When McKenzie and Creighton Gallagher opened their Rove Estate Vineyard and Winery near Traverse City three years ago, they weren’t ready to invest the resources it would take to start their own production facility.
They turned to custom winemaking instead. That meant contracting with other wineries to make and bottle most of their wines — currently Brys Estate on the Old Mission Peninsula and Aurora Cellars on the nearby Leelanau Peninsula.
Coenraad Stassen, winemaker and estate manager at Brys, says the Gallaghers check in during the growing season and he goes to visit and check the grapes so they can collaborate on when to harvest based on the wines they want to make.

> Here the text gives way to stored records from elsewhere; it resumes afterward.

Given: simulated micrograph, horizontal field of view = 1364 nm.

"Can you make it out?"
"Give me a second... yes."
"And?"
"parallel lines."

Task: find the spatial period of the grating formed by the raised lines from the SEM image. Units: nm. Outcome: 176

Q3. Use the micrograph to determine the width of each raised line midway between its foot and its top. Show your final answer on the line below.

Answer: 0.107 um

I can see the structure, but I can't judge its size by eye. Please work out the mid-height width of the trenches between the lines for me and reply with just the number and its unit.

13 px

Brys has been doing custom winemaking since about 2005. Stassen says Brys worked with other wineries earlier on, then had to pull back for lack of space.
“Then we added to our facility and now we have room,” he says.
In fact, Brys now has space to take on other custom winemaking clients again.
“Custom winemaking is a good way to do it for the first few years until you establish yourself in a market,” he says.
Bryan Ulbrich, owner and “winery sherpa” at Left Foot Charley in Traverse City, has also long been making wine for other wineries. He says state law requires that the other wineries make a little on-site, but they can contract out the rest.
“The people I work with all grow their own fruit and we take their fruit and make wine out of that,” says Ulbrich, who’s currently serving four other licensed wineries. “It’s a big winery game out there, so if I can be a little more competitive by having 30,000 gallons run through our system — that helps us, and helps the clients — as opposed to me just making 10,000 gallons.”
At St. Julian Winery in Paw Paw, vice president and winemaker Nancie Oxley says the company does a lot of sparkling wines for established wineries in addition to producing and bottling regular wines for newbies. St. Julian offers eight flavors of its own sparkling juice and can be producing anywhere from five to 10 sparkling wines at a time.
“It’s a huge capital investment to have a bottling line that has the added capability of a sparkling product,” Oxley says. “Working with a winery that has this capability makes sense for everybody.”